Oooooh, don't even get me started on this one!  This has been a problem with 
the AS/Set product since SQL was first introduced to it.  The ADK editor 
doesn't check SQL statement syntax, but the program generator does.  If the 
generator finds a problem with an SQL statement, it just stops creation of 
the given subroutine at that point.  No messages, no errors, no warnings, 
just <STOP> -- doesn't show up in the CA0085O printout, either.
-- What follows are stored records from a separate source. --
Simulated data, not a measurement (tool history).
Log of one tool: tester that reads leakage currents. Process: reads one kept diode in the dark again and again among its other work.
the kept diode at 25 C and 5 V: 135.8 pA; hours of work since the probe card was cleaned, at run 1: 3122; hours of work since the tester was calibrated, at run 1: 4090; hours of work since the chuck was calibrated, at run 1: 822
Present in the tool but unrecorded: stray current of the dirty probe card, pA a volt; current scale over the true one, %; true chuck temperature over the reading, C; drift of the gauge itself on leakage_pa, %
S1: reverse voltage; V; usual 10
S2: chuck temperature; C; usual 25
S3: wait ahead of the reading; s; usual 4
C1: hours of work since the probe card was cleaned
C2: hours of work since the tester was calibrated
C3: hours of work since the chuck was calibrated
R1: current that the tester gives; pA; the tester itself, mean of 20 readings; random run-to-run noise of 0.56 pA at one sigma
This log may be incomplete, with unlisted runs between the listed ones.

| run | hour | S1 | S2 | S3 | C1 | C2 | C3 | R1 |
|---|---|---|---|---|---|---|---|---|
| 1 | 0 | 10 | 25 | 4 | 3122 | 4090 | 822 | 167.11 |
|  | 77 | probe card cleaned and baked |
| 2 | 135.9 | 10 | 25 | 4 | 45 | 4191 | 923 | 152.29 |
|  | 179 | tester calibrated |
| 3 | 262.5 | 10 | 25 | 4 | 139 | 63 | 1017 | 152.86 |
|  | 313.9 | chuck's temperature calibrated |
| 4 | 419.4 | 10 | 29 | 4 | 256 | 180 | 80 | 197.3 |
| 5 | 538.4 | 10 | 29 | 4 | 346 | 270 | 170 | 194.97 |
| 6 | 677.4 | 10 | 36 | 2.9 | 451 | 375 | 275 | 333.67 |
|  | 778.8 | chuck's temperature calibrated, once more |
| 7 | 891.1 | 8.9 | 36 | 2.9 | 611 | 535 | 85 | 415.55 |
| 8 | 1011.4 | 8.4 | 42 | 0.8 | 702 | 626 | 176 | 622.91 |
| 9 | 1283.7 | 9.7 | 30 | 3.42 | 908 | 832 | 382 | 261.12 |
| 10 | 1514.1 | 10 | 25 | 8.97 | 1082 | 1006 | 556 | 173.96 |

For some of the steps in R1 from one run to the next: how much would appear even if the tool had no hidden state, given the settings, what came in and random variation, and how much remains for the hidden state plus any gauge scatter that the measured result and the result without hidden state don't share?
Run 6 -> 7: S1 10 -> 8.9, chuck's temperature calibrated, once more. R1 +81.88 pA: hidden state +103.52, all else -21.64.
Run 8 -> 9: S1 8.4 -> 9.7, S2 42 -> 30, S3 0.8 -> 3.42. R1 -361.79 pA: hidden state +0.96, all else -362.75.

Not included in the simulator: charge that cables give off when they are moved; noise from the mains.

Consider yourself lucky.  At least you didn't encounter this while 
maintaining one of those "500" programs, and have the last two lines (of 600) 
disappear from your subroutine...

Regards!

Dean Asmussen
Enterprise Systems Consulting, Inc.
Fuquay-Varina, NC  USA
E-mail:  DAsmussen@xxxxxxx

"It's what you learn after you know it all that counts." -- John Wooden

In a message dated 3/18/2003 2:24:29 PM Eastern Standard Time, 
THarteau@xxxxxxxxxxxxxxxxxx writes:

> Hi,
>    We are on BPCS V6.04 with that same version of Asset. I made a copy
> of an existing Asset program that has many SQL commands in it. I changed my
> primary file to another one.  It compiled fine and ran with no halts. As I
> was looking at the data, I found some items that did not update correctly.
> I traced it back to a subroutine with an SQL declare followed by the open,
> fetch and a bunch of other calculations. When I looked at the asset source,
> everything was fine.  When I put it in debug, I entered the SR, but there
> was nothing there.
>    What had happened was that in the where portion of the declare, I had
> a field that was no longer defined.  The only RPG code generated for the
> subroutine was BEGSR &ENDSR. No compile error, no run error, no code.  The
> scary part is this SR only affected about 1/4 of the items. I could have
> very easily looked at some items and thought everything was OK, and put it
> into production. Luckily, I'm kind of anal sometimes :)
>    Is it normal that SQL statements are not checked for validity? When I
> fixed the field name, everything was OK.